A crisis of shame is a crisis of the identity.

The incidence of shame often occurs from way back in our childhood or adolescence, and this is a poison that is ingested throughout our lives, with each shaming incident building on the pain of the past hurtful occurrence. And when we reach adulthood, our entire being is scarred by the numerous shaming incidents in our lives; until we become a fragment of who we are; a fragment of who we can be.

My own struggle with shame is rooted in my childhood. Since young I had always been the physically inept child. Yes, I was the child who learnt to play chess when I was 5, but on the physical front I was weak. My experiences with childhood asthma meant that I had always found it more difficult than others to keep fit. Exercise was a torture as it meant I had to breathe in more oxygen, and that was difficult for me as a person with asthma. 

Playgrounds can be places of fun for some children; but for others they could be places of
isolation or places of great trauma.
Playground experiences were traumatic events for me. In fact I cannot remember most of my encounters at the playground; I don't even remember going to the playground at all. This was probably due to my poor vestibular sense - my lack of balance and spatial orientation. I only remember two incidents. The first instance was when I fell from my bicycle and had to be rushed to the doctor to get my knee treated. The second incident was in secondary school, when I fell from the monkey bars and fractured my arm. Both incidents compounded my shame that I was no good physically and that I should avoid all physical activities since I know I would continue to fail.
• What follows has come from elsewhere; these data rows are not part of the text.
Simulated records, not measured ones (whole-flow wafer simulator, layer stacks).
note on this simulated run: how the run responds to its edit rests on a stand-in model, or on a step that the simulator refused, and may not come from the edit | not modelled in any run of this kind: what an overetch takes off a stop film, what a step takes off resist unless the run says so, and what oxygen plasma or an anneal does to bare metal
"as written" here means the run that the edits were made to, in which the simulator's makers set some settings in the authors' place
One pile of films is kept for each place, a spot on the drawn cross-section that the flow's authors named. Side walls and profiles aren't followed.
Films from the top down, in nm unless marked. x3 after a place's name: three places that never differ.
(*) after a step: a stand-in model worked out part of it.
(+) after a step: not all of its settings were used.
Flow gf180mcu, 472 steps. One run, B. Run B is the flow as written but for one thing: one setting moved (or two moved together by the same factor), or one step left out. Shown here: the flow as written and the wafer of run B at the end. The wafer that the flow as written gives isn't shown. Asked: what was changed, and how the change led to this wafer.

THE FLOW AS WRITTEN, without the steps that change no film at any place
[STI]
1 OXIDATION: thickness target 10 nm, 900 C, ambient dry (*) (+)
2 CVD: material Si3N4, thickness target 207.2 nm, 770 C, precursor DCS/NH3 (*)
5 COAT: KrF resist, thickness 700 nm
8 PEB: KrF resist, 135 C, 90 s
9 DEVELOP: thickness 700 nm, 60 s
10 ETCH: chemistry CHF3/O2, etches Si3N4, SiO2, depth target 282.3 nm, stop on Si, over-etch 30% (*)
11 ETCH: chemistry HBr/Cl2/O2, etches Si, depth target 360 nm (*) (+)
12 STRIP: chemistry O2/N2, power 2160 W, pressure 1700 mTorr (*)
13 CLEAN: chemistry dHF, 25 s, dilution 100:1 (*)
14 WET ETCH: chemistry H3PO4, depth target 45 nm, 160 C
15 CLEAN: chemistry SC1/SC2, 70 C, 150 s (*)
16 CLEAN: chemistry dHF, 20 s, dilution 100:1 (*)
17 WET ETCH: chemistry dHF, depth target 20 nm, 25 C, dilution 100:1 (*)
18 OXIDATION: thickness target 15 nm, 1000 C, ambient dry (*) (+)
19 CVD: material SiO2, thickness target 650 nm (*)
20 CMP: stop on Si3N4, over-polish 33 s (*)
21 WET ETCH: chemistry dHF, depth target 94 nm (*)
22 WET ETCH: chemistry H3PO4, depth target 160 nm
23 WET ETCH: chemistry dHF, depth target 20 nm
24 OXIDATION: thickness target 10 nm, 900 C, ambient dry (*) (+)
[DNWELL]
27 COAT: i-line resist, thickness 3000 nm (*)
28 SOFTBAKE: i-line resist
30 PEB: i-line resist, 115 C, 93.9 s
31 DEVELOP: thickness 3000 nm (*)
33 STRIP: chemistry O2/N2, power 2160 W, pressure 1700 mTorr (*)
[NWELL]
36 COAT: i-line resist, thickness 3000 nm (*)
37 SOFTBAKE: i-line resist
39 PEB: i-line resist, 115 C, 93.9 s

The internalisation of shame as an identity is cemented by those around you; those who say hurtful words that compound the feelings of shame that you already feel, those who choose to respond indifferently to the small but important successes in your areas of weakness, or those who choose to be absent either physically or emotionally during moments that are important to you. I have experienced all three of these situations.

So as I ran at the Homeschool Sports Day yesterday, those feelings of deep shame overwhelmed me. I would never have signed up for the race, but only did so as I was under the mistaken impression that it was part of a Family Race that would also be joined by Sue and the kids.

The older son. All excited and ready to run the race. As parents, are we there to
support our kids all the way come what may?
My two sons also had their individual races.

I had the privilege of walking my older son to the reporting area and to the starting point, taking photos of him as he prepared himself for the race. This was a hard thing for him to do, and our almost-8-year-old was very anxious, doubting himself and his ability to run.

"Z, you can do it. Daddy loves you very much and I am so proud of you," I said.

I will never forget the look in his eyes; that look of anxiety and fear, yet tempered by a reassurance that his father was with him by his side; and that his father would be with him all the way, come what may.

As the starting horn sounded, my son gave it his best, and ran like the wind to the finishing line. It was physically hard for me, but I ran parallel to him, for as long as I could, before I too was swept away by all the other 7 and 8-year-old competitors.

Z came in third among his group of 8 competitors, and I was so proud of him.

As parents, we have our own demons to fight. I know that my struggle with shame has been a long one. To deal with shame you have to address each and every incidence of shame; and deal with the grief and the loss associated with each instance. It's often likened to peeling an onion, when you have to deal with the stinging effect from the juices each time you peel off a layer.  

But we do it for our children.

For when we can understand why we were shamed as a child, we can then choose to ourselves avoid words and actions that could shame our child. Our children may win in the numerous races of their lives, or they could lose. It's our response that make a difference.

For we want our children to know that they are persons of immeasurable worth; individuals who are secure in their identity, and persons who are whole in the "self within the self".